Basic Types and Reference Types

We have said before that a variable is a sort of box that can be used to store a value. But there is a difference between what we call “basic” values, such as integers, and more complex values, such as arrays. The basic values are stored in the variables, just as as we can expect, but the complex ones are not. They are stored somewhere else, and the variable only contains a reference to the actual data.

Usually, you don’t need to think about this difference, but there are cases when it is important.

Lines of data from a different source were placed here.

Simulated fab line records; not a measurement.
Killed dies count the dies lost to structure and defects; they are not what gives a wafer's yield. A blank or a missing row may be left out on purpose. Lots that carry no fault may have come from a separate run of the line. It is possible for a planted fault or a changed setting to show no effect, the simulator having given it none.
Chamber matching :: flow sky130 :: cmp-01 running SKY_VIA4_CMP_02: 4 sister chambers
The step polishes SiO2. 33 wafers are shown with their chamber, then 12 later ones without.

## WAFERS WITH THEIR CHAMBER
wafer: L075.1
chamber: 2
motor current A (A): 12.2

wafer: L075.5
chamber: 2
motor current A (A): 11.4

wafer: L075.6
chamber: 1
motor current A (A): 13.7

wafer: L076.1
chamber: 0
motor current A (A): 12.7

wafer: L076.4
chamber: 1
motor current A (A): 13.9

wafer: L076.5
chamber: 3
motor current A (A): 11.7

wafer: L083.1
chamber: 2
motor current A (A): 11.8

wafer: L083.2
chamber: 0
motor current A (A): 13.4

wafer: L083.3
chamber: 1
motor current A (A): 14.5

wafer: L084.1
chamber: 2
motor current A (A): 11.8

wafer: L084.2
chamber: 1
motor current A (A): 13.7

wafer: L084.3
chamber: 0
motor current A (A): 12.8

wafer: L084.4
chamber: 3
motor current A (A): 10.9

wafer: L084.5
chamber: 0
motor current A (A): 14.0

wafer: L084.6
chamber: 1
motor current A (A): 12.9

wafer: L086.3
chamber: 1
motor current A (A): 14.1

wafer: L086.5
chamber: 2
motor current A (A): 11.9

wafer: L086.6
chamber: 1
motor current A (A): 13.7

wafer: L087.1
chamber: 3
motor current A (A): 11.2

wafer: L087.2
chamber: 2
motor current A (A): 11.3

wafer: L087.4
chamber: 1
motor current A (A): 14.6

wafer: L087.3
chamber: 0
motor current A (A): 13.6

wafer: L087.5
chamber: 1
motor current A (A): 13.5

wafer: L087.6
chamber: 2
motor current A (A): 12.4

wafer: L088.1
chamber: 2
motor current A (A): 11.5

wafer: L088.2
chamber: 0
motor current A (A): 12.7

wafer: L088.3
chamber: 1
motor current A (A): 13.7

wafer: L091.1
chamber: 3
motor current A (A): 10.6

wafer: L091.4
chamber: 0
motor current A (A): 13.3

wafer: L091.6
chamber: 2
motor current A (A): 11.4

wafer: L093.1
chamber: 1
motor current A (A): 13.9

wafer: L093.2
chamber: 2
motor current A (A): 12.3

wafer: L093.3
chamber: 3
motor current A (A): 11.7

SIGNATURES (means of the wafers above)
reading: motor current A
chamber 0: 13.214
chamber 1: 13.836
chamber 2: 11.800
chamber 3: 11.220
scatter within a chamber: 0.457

Here is an example to show exactly what the difference means. We start by defining an integer variable called i1:

int i1;

This variable can now be used to store integer values. We put the value 5 in i1:

i1 = 5;

If we could look inside the computer, this is what we would see:

referencesnot1

A non-reference variable

i1 is a box, which contains the value 5. We now define another integer variable, called i2, and copy the value in i1 to i2:

int i2;
i2 = i1;

This is how it looks now:

referencesnot2

Two non-reference variables, before the change

As we might have expected, there is a 5 in i1, and another 5 in i2. What happens if we change the value of i2?

i2 = 17;

Well, again as expected, the value in the variable i2 changes. The value in i1 of course doesn’t:

referencesnot3

Two non-reference variables, after the change

But with complex types, such as arrays, things are a bit different. To illustrate this, we define an array variable, a1:

array(int) a1;

This variable is of the type “array(int)”, so we can use it to store arrays of integers. So let’s do just that. We create an array, and put that array in a1:

a1 = ({ 19, 3, 5 });

Inside the computer, it now looks like this:

references1

A reference variable

Note that a1 doesn’t actually contain the array, it just contains a “pointer” or “reference” to the array.

What happens if we try to do the same thing as we did with the integers above, that is, copy the value to a new variable, and then change the value in that new variable?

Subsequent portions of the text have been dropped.